Unincorporated LLCs and privity in Legal Malpractice. Its an arcane area of law. Here is an interesting analysis of a new case.
"New York Suit By LLC Minority Members Against Attorneys Representing Majority Members
Under New York law, a plaintiff may not allege attorney malpractice absent a showing of actual or near privity between the plaintiff and the attorney, with the exception that no showing of privity is required in claims for fraud, collusion, malicious acts, or other special circumstances. In Aranki v. Goldman & Assocs., LLP, 825 N.Y.S.2d 97, 98-99 (N.Y.A.D. 2 Dept. 2006), the minority members of an LLC sued a law firm for legal malpractice, breach of fiduciary duty, fraud, and breach of contract, contending that the law firm knowingly induced or assisted the LLC members who combined held a majority membership interest to breach their fiduciary duties to plaintiffs. A trial court dismissed plaintiffs’ claims for breach of fiduciary and legal malpractice.

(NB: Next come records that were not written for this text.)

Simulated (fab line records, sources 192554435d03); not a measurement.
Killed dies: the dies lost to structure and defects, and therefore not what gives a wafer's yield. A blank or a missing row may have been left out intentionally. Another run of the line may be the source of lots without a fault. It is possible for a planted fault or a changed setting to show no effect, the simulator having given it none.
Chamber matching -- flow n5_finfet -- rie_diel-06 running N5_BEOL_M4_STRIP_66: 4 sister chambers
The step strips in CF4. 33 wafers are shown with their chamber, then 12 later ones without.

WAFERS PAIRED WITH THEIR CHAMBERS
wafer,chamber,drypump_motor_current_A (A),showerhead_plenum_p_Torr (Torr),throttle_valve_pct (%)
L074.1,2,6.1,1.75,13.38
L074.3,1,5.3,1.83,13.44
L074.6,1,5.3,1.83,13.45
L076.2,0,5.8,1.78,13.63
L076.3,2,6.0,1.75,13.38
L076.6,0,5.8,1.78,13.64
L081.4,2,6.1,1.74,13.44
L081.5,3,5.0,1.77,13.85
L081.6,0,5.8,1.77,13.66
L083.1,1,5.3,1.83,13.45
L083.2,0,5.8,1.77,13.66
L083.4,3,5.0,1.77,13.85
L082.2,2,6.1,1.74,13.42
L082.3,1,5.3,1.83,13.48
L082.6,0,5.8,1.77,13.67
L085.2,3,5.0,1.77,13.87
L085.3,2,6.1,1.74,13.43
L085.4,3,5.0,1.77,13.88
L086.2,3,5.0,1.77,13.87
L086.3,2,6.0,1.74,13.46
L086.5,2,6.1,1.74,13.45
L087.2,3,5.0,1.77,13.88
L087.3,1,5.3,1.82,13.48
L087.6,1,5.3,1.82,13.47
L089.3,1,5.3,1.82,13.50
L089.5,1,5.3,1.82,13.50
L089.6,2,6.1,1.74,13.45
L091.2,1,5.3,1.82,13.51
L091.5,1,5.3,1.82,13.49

On appeal, a New York appellate court reversed the dismissal, finding that, with respect to the legal malpractice claim, although the complaint did not plead specific facts indicating “the existence of an attorney-client relationship, privity, or a relationship that otherwise closely resembles privity” between the plaintiffs-minority members of the LLC and the defendant law firm, the complaint sufficiently alleged facts that, if proven, “would show that the defendants colluded with the majority members of [the LLC], inter alia, to freeze the plaintiffs out of [the LLC’s] management and profit sharing and force them to surrender, at a reduced price, their minority membership interest in [the LLC].” The court further found that although the complaint did not plead facts sufficient to show that defendants breached any fiduciary duty owed to plaintiffs, it did sufficiently allege that the law firm defendants aided and abetted a breach of fiduciary duty by the LLC’s majority members.